How all that was going to be accomplished without a tax hike was finally answered this week when the Governor submitted a $120 billion budget to the Legislature. This is perhaps the most anticipated budget in New York history and it will be subject to line-by-line scrutiny in the weeks ahead.
Early results suggest that each of the Governor’s major proposals will face opposition, a fact he tried to deflect by characterizing the enemies of reform as “the special interests”.

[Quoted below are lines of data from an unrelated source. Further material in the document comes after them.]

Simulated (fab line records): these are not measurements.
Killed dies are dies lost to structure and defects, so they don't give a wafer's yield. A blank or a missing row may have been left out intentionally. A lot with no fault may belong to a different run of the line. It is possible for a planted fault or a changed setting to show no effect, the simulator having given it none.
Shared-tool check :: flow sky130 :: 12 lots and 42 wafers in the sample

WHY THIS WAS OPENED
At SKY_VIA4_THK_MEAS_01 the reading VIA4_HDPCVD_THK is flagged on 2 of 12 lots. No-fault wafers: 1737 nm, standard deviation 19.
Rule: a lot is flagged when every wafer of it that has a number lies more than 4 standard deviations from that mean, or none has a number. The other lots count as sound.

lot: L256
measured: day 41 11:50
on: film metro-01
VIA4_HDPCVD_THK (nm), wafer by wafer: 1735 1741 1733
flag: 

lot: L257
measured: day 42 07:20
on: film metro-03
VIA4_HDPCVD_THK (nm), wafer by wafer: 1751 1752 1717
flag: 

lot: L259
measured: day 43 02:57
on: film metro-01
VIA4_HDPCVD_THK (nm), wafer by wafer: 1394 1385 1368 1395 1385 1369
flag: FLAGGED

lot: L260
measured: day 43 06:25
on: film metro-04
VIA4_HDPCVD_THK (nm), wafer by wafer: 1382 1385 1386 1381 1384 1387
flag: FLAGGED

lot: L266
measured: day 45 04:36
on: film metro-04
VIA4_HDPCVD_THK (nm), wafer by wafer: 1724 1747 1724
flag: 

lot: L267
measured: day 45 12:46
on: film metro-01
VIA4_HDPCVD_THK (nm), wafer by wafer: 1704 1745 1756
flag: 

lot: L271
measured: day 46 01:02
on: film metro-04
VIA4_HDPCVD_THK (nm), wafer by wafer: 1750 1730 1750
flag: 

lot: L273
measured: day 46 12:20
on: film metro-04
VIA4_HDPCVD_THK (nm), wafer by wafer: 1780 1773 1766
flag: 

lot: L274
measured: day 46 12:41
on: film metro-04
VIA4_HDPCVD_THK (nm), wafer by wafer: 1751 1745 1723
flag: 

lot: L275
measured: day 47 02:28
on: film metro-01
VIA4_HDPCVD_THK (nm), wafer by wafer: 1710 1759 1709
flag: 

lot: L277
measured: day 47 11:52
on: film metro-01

A major question yet to be answered is how the Governor will go about negotiating with the Legislature: will he try to steamroll them, insisting they accept the budget as he crafted it, or will he allow individual pieces to be negotiated separately and thus risk having the whole thing fall apart? Given that the Governor will inevitably be judged on whether the state has an on-time budget, the Legislature holds an April 1 trump card that may force Spitzer into giving up or modifying some of his headline items.
One program that deserves to be modified is his version of the so-called taxpayer relief or STAR program. I agree with E.J. McMahon, policy analyst with the Empire Center, who says, “Spitzer's property tax relief proposal simply builds on the shortcomings of the existing, Pataki-initiated STAR program. The new governor makes STAR even worse,” McMahon says, “with a ‘means-testing’ formula that will add to the program's administrative complexity and make plenty of homeowners unhappy, especially downstate.”
Instead of learning from Massachusetts, which has successfully brought about taxpayer relief by capping local government spending, or New Jersey, which just now agreed to a cap on school tax levies, Governor Spitzer’s proposal will allow local school boards to mortgage the future with more spending and higher school taxes that will inevitably require an even bigger state contribution down the road.
Instead of Star this should be called the Shell Program since tax payer relief at the property level is being paid for by high state income taxes and escalating fees on everything from getting a driver’s license to camping at a state campground.
Early on, the bloom went off the rose between the new governor and the state legislature over the procedure to replace Alan Hevesi as state comptroller. The confrontation between Spitzer, who backed a procedure that resulted in three names being submitted to the legislature, and Assembly Speaker Sheldon Silver, who clearly wanted a Democratic member of his house to be among those recommended by the panel, has yet to be resolved. Some people have asked whether the Governor needed this confrontation so early in his administration.
That conflict, as well as a well-reported dressing down of a legislative leader by the Governor, raise an important issue. There’s a gap that is as wide as Niagara Falls between getting elected and governing. The voters may love him, but if the Governor cannot find a way to work with the Legislature and with the constituencies whose interests are threatened by his reforms, we may be in for fierce battles and a lot less pleasing results than the public expects. Stay tuned.
Best media coverage of the governor’s budget message: The Binghamton Sun & Press-Bulletin. In addition to running several stories from Gannett’s Albany bureau, the Sun & Press-Bulletin assigned their own reporters to focus on how education and health care reforms will impact their community.
Best editorial on the budget: Poughkeepsie Journal. Unlike some editorial boards who were afraid to say anything critical about the budget, the Journal correctly pointed out that the new budget will add to New York’s already high debt load and that’s before the Legislative leaders start to push their favorite programs.
Given that Wall Street fueled tax revenues will fill the state’s coffers this spring it is a shame the governor couldn’t have crafted a budget that reduced instead of increased state debt. If the economy slows, next year’s budget battle may make 2007’s look like a lovefest.